Beware Weyerhaeuser

Media outlets around the region are trumpeting Weyerhaeuser’s plan to transfer its headquarters from its 430-acre Federal Way campus to what is now a parking lot adjacent to Occidental Park in Pioneer Square. The move may be wise from a financial aspect but the forest industry giant should be cautious because their chosen location is not the best building site. When the first settlers arrived in Seattle in 1851, the proposed building site was a tidal marsh, covering about eight acres. It was situated just behind a mound of land, where the first houses were built. You can see the marsh in this early Seattle map, modified from Paul Dorpat’s web site. The building site is at the red X.

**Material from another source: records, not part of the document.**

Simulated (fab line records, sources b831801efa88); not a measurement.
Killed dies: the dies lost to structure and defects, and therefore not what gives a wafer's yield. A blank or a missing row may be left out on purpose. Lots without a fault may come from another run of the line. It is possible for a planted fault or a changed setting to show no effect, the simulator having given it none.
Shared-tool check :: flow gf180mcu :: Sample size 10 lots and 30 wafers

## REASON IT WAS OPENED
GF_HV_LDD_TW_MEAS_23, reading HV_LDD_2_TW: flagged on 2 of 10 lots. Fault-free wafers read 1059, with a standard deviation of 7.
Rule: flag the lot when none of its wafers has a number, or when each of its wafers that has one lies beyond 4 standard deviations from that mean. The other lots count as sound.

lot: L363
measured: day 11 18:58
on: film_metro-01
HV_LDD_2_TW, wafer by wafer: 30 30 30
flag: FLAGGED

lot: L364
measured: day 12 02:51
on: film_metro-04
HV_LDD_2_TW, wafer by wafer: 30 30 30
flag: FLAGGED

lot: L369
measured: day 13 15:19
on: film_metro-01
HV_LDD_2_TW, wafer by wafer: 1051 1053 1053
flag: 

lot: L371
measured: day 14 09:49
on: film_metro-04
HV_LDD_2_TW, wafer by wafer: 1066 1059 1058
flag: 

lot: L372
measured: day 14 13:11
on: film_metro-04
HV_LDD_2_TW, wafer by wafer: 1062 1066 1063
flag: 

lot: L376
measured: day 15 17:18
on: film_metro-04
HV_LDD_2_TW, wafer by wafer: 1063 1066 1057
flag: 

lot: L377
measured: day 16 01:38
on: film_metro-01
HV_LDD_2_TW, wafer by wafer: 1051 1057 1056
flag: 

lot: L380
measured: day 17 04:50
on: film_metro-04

The marsh was one of the first areas altered in Seattle by the settlers. Legend holds that one infamous land reshaper was “Dutch Ned,” who either wheelbarrowed or toted on his back sawdust from Henry Yesler’s mill and dumped the material into potholes and other less than solid spots. As you might imagine, sawdust isn’t the best subsurface to base one’s foundation upon. It has a tendency to rot and decay, creating voids and soft spots. One of the best places to see this is to go to the parking lot where Weyerhaeuser plans to build. Look at the cars. They are not exactly what one would call parked on level terrain. In some places, they are at relatively steep angles, at least relative to what one might expect in a parking lot.

Another way to see what lies beneath is core samples. It’s not a pretty site down below. “Zones of sawdust and wood chips.” “Brick, mortar, asphalt, cinders, concrete, wood and charcoal debris.” “Very loose to loose WOOD debris; creosote/petroleum odor.” Basically, what one finds is the detritus of bygone history: the remnants of the Great Fire of 1889, Dutch Ned’s dumpings, and perhaps collections of garbage from early residents and industries.

Of  course, none of this means that the new Weyerhaeuser headquarters won’t be a solid, well built structure. I am sure they are aware of what they are getting into, or onto. But these cores and early maps do give one pause to consider Weyerhaeuser’s decision to move. I can only hope that if and when the building is built that Weyerhaeuser does some good archaeology on the spot. Who knows what new stories they will unearth?

Material for for this story comes out of research I have done for my new book on Seattle – Too High and Too Steep: Reshaping Seattle’s Topography.